For most soccer fans in the U.S., the opportunities to watch the Republic of Ireland team in action have been few and far between in recent years. The team’s last U.S. Cup appearance was 1996, when it finished second. The magical World Cup season of 1994 remains a joyous, though fading, memory.
Today’s Irish squad may not be the borderline international powerhouse its predecessors were, particularly with the absence of the injured Roy Keane, but it is an intriguing group nonetheless. The team that arrives this week for a three-game set in the Nike U.S. Cup is one that boasts a mix of young and old, experience and inexperience. There are the likes of Robbie Keane, a dangerous striker who, at just 19, already bears the mark — and burden — of greatness. And there is the seemingly ageless Niall Quinn, who, with more than 70 international caps, remains a force up front. There are, as well, World Cup ’94 veterans Terry Phelan and perhaps Steve Staunton. And Phil Babb and Jason McAteer, both of whom earned their international wings in that World Cup but, for whatever reason, have yet to reach the potential projected for them by former manager Jack Charlton. The list goes on.

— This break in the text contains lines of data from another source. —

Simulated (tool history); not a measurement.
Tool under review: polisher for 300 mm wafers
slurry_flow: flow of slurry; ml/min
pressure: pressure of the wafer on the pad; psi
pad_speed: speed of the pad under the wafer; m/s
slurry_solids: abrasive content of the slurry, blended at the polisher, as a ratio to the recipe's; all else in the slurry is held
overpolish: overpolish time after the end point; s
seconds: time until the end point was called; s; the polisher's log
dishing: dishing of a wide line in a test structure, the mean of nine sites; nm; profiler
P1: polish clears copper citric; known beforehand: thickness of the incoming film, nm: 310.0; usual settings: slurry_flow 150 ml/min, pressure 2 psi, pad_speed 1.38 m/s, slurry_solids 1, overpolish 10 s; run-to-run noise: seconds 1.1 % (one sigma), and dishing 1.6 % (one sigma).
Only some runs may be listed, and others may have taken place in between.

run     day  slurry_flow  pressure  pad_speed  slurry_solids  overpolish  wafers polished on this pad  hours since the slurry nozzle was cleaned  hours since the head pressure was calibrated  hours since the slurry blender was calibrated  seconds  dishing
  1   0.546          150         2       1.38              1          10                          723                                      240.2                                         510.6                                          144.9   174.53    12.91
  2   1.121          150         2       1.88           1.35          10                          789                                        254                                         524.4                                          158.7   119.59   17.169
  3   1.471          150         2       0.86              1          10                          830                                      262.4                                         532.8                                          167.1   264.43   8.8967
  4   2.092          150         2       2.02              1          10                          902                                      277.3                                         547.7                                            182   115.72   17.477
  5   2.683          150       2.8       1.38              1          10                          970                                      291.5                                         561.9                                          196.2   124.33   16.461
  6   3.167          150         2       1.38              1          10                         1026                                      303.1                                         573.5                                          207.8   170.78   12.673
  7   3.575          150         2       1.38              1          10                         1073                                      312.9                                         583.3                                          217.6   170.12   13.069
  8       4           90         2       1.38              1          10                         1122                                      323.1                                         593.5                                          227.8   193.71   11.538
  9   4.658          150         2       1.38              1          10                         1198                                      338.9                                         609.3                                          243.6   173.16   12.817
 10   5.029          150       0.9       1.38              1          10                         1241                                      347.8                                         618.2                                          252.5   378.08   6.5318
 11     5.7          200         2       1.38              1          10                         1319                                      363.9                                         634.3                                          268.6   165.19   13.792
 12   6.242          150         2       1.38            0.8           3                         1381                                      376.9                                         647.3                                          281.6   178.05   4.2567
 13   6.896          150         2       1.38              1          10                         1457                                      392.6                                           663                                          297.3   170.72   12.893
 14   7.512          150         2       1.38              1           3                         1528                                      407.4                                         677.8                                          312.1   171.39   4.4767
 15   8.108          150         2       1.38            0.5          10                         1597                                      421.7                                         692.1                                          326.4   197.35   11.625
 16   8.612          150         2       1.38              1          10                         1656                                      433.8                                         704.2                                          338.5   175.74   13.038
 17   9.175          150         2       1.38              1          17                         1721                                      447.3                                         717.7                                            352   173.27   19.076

It would be a stretch to expect great things from this Mick McCarthy team. It is still very much a work in progress. But with World Cup qualifying set to begin later this year, this might be an ideal time for the Irish squad to begin displaying a defining personality.
The Irish open play this Sunday at Soldier Field in Chicago against a Mexican team that FIFA has ranked eighth in the world. Then it’s off to Foxboro, Mass., where Team USA awaits on June 6 in a rematch of 1996’s hard-fought American victory. Finally, New York-area fans who can’t get away for the midweek game at Foxboro (we’re sure there are a couple) will be able to see Ireland play an up-and-coming South Africa side June 11 at Giants Stadium in East Rutherford, N.J.
Win or lose, just having the Irish team back in the U.S. for a meaningful competition is reason enough for soccer fans to celebrate. Let the games begin.